Chapter 12, Problem 4CR

(a) Explain the logic of the ordinary least squares (OLS) method. (b) How are the least squares formulas for the slope and intercept derived? (c) What sums are needed to calculate the least squares estimates?

To determine

Explain the logic of the ordinary least squares method.

Explanation of Solution

Ordinary least squares method:

For getting the best fit of regression, ordinary least square method can be used. The slope and the intercept are estimated in the way that the residual sum of squares will be minimized.

If only the sum of residuals has used for minimizing the error, there is possibility that the positive and the negative error will be dismissed. Therefor it is logical to use the sum of squares for minimizing the residual.

To determine

Show how the least squares formula for the slope and the intercept was derived.

Explanation of Solution

Calculation:

Let Y is the response variable and X is the predictor variable. The linear regression line is $y=b_0+b_{1}x+e$.

The error sum of squares is,

${\displaystyle \sum _i{e}_i{}^2}={{\displaystyle \sum _i\left(y_i-b_0-b_1{x}_i\right)}}^2$

For minimizing the sum of squares, the expression should be derivative by $b_1$ and $b_0$ and substituting the values ${\widehat{b}}_1\text{and }{\widehat{b}}_0$.

${\frac{\partial }{\partial b_1}{\displaystyle \sum _{i=1}^n{\left(y_i-b_0-b_1{x}_i\right)}^2}|}_{{\widehat{b}}_0}{}_{{\widehat{b}}_1}=-2{\displaystyle \sum _{i=1}^n\left(y_i-{\widehat{b}}_0-{\widehat{b}}_1{x}_i\right)}{x}_i$ (1)

${\frac{\partial }{\partial b_0}{\displaystyle \sum _{i=1}^n{\left(y_i-b_0-b_1{x}_i\right)}^2}|}_{{\widehat{b}}_0}{}_{{\widehat{b}}_1}=-2{\displaystyle \sum _{i=1}^n\left(y_i-{\widehat{b}}_0-{\widehat{b}}_1{x}_i\right)}$ (2)

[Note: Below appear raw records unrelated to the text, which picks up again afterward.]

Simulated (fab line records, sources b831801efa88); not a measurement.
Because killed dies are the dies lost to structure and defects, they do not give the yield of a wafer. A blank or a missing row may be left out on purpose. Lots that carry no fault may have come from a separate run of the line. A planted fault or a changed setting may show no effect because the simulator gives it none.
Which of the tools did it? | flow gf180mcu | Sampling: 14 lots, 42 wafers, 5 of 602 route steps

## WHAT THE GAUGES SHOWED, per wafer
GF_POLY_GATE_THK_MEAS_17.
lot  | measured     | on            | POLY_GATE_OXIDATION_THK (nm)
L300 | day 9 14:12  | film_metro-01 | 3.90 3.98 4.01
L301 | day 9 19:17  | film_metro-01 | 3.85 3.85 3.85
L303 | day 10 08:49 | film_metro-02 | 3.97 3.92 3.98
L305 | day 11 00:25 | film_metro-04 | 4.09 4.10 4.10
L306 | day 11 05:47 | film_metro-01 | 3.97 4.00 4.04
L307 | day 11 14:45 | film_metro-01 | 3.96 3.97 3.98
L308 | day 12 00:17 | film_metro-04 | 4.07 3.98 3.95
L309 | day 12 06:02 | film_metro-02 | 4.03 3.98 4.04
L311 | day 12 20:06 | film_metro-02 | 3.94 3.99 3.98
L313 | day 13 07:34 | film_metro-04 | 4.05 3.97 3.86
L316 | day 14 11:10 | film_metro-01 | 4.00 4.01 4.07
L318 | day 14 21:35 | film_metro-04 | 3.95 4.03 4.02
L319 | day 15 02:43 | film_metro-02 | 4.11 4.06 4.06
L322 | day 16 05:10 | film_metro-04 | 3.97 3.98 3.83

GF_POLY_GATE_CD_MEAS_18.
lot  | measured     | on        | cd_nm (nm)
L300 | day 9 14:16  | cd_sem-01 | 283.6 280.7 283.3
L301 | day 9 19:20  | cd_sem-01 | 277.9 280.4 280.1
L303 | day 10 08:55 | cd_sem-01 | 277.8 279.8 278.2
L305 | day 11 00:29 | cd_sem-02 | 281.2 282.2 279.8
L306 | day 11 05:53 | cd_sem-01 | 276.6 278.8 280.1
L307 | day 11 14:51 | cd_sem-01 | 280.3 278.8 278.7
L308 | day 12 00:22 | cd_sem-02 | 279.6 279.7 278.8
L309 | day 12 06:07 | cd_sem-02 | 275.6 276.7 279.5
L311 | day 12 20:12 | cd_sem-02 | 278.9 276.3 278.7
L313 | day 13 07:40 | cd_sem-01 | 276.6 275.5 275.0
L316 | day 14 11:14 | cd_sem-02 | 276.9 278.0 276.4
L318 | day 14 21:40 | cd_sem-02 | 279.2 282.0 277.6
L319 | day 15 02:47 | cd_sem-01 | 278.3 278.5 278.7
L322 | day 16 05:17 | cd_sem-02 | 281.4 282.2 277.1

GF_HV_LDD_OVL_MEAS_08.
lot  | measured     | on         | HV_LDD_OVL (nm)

Now, equating the derivatives with 0,

$\begin{array}{c}-2{\displaystyle \sum _{i=1}^n\left(y_i-{\widehat{b}}_0-{\widehat{b}}_1{x}_i\right)}=0\\ {\displaystyle \sum _{i=1}^n{y}_i-{\widehat{b}}_0{\displaystyle \sum _{i=1}^{n}1}-{\widehat{b}}_1{\displaystyle \sum _{i=1}^n{x}_i}}=0\\ n\overline{y}-n{\widehat{b}}_0=n{\widehat{b}}_1\overline{x}\\ {\widehat{b}}_0=\overline{y}-{\widehat{b}}_1\overline{x}\end{array}$

$\begin{array}{c}-2{\displaystyle \sum _{i=1}^n\left(y_i-{\widehat{b}}_0-{\widehat{b}}_1{x}_i\right)}{x}_i=0\\ {\displaystyle \sum _{i=1}^n{y}_i{x}_i-{\widehat{b}}_0{\displaystyle \sum _{i=1}^n{x}_i}-{\widehat{b}}_1{\displaystyle \sum _{i=1}^n{x}_i{}^2}}=0\\ {\widehat{b}}_1{\displaystyle \sum _{i=1}^n{x}_i{}^2}={\displaystyle \sum _{i=1}^n{x}_i{y}_i}+{\widehat{b}}_0{\displaystyle \sum _{i=1}^n{x}_i}\\ {\widehat{b}}_1{\displaystyle \sum _{i=1}^n{x}_i{}^2}={\displaystyle \sum _{i=1}^n{x}_i{y}_i}+\left(\overline{y}-{\widehat{b}}_1\overline{x}\right){\displaystyle \sum _{i=1}^n{x}_i}\\ {\widehat{b}}_1{\displaystyle \sum _{i=1}^n{x}_i{}^2}={\displaystyle \sum _{i=1}^n{x}_i{y}_i}+\overline{y}{\displaystyle \sum _{i=1}^n{x}_i}-{\widehat{b}}_1\overline{x}{\displaystyle \sum _{i=1}^n{x}_i}\\ {\widehat{b}}_1\left({\displaystyle \sum _{i=1}^n{x}_i{}^2}+n{\overline{x}}^2\right)={\displaystyle \sum _{i=1}^n{x}_i{y}_i}+n\overline{x}\overline{y}\\ {\widehat{b}}_1=\frac{{\displaystyle \sum _{i=1}^n{x}_i{y}_i}+n\overline{x}\overline{y}}{\left({\displaystyle \sum _{i=1}^n{x}_i{}^2}+n{\overline{x}}^2\right)}\end{array}$

Hence, the least square estimator of $b_1$ and $b_0$ are ${\widehat{b}}_1=\frac{{\displaystyle \sum _{i=1}^n{x}_i{y}_i}+n\overline{x}\overline{y}}{\left({\displaystyle \sum _{i=1}^n{x}_i{}^2}+n{\overline{x}}^2\right)}$ and ${\widehat{b}}_0=\overline{y}-{\widehat{b}}_1\overline{x}$ respectively.

To determine

Explain the sums which should be calculated for finding the least squares estimators.

Explanation of Solution

For finding the least square estimates, ${\widehat{b}}_1=\frac{{\displaystyle \sum _{i=1}^n{x}_i{y}_i}+n\overline{x}\overline{y}}{\left({\displaystyle \sum _{i=1}^n{x}_i{}^2}+n{\overline{x}}^2\right)}$ and ${\widehat{b}}_0=\overline{y}-{\widehat{b}}_1\overline{x}$, sum of the squared values of X and the sum of the product of X and Y values should be calculated.